Dr Leah Lui-Chivizhe: Ongoing Responsibilities’ and Finding Answers
Our special guest speaker, Dr Leah Lui-Chivizhe presented ‘Ongoing Responsibilities’ and Finding Answers’ in May 2021, at GML Heritage, Sydney.
Dr Lui-Chivizhe was the inaugural speaker at the First Nations Speaker Series presented by GML Heritage and the Research Centre for Deep History at the Australian National University.
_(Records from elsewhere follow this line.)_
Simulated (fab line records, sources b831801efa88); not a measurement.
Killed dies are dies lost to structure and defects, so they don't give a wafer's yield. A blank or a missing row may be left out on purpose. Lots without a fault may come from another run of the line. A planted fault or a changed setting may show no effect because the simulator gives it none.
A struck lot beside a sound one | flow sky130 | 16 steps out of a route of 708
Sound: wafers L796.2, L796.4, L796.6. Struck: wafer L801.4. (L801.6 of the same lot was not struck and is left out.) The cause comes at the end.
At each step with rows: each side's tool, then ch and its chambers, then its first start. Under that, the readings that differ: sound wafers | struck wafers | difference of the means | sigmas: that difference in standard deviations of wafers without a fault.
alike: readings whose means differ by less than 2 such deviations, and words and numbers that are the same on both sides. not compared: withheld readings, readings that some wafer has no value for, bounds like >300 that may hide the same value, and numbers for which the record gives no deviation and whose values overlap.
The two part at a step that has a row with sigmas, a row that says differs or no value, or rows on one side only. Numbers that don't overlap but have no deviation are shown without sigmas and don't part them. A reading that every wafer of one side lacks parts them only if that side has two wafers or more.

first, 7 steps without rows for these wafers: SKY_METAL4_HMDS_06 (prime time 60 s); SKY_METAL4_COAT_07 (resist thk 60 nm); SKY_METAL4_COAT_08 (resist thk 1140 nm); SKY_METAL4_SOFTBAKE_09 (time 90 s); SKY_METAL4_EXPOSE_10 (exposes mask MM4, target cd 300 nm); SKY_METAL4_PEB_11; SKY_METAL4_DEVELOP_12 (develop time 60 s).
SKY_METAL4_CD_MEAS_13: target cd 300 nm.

‘Ongoing Responsibilities’ and Finding Answers’ was a talk about the challenges of working with collections gathered during colonisation—specifically ancestral remains—and the unresolved issues this creates for First Nations people.
About the Presentation
The 1875 Chevert expedition, headed by Macleay Museum founder WJ Macleay, was the first Australian scientific expedition into New Guinea. With the explicit aim of collecting and documenting the natural environment, the expedition members gathered vast amounts of animal and plant material from the east coast of Australia, Torres Strait and coastal New Guinea. The objects and data from the expedition, along with valuable Torres Strait cultural material are part of a substantial collection at the University. During his time on Erub, in the eastern Torres Strait, Macleay also collected ancestral remains.
In 2018, Dr Lui-Chivizhe started researching the collection in preparation for an exhibition of the natural history and cultural material. Planning the exhibition has given renewed impetus to engage with the Erubam community. The ancestral remains pose significant challenges for Dr Lui-Chivizhe as a curator and an Islander with strong familial connections to Erub.
The presentation reflected on the challenges of working with the collection and consider how situating Macleay’s collecting practices in the broader context of settler colonialism and Christianity on Erub in 1875 might help find answers for the question Erubam continue to ask, almost 150 years later, “Why did they take our old people?”
About Dr Leah Lui-Chivizhe
Historian and curator, Dr Lui-Chivizhe is Meriam le with enduring connections to the Mer, Erub, Badu and Mabuiag islands of the Torres Strait. She is currently a postdoctoral fellow in history at the University of Sydney. With a broad geographic focus on Oceania and the Torres Strait more specifically, her work is on histories of settler colonialism and indigenous resistance, decolonising museum collections and practices and Islander histories of human and more-than-human entanglements. Her first book, Masked Histories: Turtle shell masks and Torres Strait Islander people will be published by Melbourne University Publishing in late 2021.